A few weeks ago, I found myself strolling through Disney Springs with some friends and that all too familiar stomach grumble began to kick in. It was around lunchtime, and it was time for a game time decision: where to eat?
To give you some background, I love me some Morimoto Asia. Not only do I think it’s one of (or the) best restaurant on Disney property, it ranks very highly on my favorite restaurants in the real world too, not just WDW. So when my friends finally landed on Morimoto for lunch, I was psyched.
In our party of four were three Morimoto believers: we had all eaten there before, had our favorite menu items, and all have had exceptional experiences. We were with one Morimoto rookie. He’d never been, but he’d heard all about it.
We went to the host stand and they said it would be about twenty minutes for a table. We saw a few empty high tops in the bar area, and asked if we could sit there and enjoy lunch. She said the bar was open seating so we helped ourselves.
Since we were sitting in the lounge area, the bartender was our waiter. I’m not sure if this had an effect on the quality of our service, but it felt like he was not as familiar with the intricacies of the menu. I asked him if the dinnertime desserts (CHURROS!) would be available during lunch hour and he wasn’t sure. More notably, our Morimoto fledgling friend has an adverse reaction to MSG, and when he asked our waiter if the food had MSG in it, our waiter did not know what MSG was. He quickly grabbed his supervisor and we were surprised to find out that most of the food does have MSG in it. I equate MSG to enhancing the flavor of lower quality Asian cuisine- and was shocked that a high-end restaurant like Morimoto would use it. The supervisor said they could make rice with egg instead of MSG, but there were not a plethora of options otherwise.

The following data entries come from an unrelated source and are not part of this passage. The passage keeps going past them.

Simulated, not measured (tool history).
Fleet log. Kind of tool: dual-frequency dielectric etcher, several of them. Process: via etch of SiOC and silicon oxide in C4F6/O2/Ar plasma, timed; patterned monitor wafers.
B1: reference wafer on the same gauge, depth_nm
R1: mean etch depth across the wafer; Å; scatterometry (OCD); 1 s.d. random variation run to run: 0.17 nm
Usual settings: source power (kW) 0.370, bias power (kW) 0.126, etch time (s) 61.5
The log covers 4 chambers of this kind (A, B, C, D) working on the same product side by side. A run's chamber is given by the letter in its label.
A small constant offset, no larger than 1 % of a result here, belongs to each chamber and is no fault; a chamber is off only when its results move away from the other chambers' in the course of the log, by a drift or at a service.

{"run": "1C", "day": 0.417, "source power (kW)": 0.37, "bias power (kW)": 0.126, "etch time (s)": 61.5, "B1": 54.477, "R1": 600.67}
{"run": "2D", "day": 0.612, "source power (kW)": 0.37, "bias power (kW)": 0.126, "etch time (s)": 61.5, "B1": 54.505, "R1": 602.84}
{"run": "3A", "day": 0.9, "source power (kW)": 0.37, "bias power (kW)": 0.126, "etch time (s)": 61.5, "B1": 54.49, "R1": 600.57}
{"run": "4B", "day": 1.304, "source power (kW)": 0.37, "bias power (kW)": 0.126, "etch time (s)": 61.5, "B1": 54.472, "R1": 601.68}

We put our food orders in: I ordered the Kakuni Pork Belly Bao: two steamed buns of braised pork belly, lettuce and spicy mayo. I was really excited to order this because I am a huge fan of the steamed buns that the China pavilion showcases at the Food and Wine Festival in Epcot. I was incredibly disappointed to see that when the buns came out, more than half of the meat on each bun was completely fat. It prompted me to google: is pork belly really fatty? Answer: yes. However, this seemed more that just a little fat – half of the bun was inedible. Fortunately, I ordered an old standard, the crab Rangoon- which did not disappoint. I would be lying if I didn’t say the bao left a sour taste in my mouth- I ended up not even ordering the churros!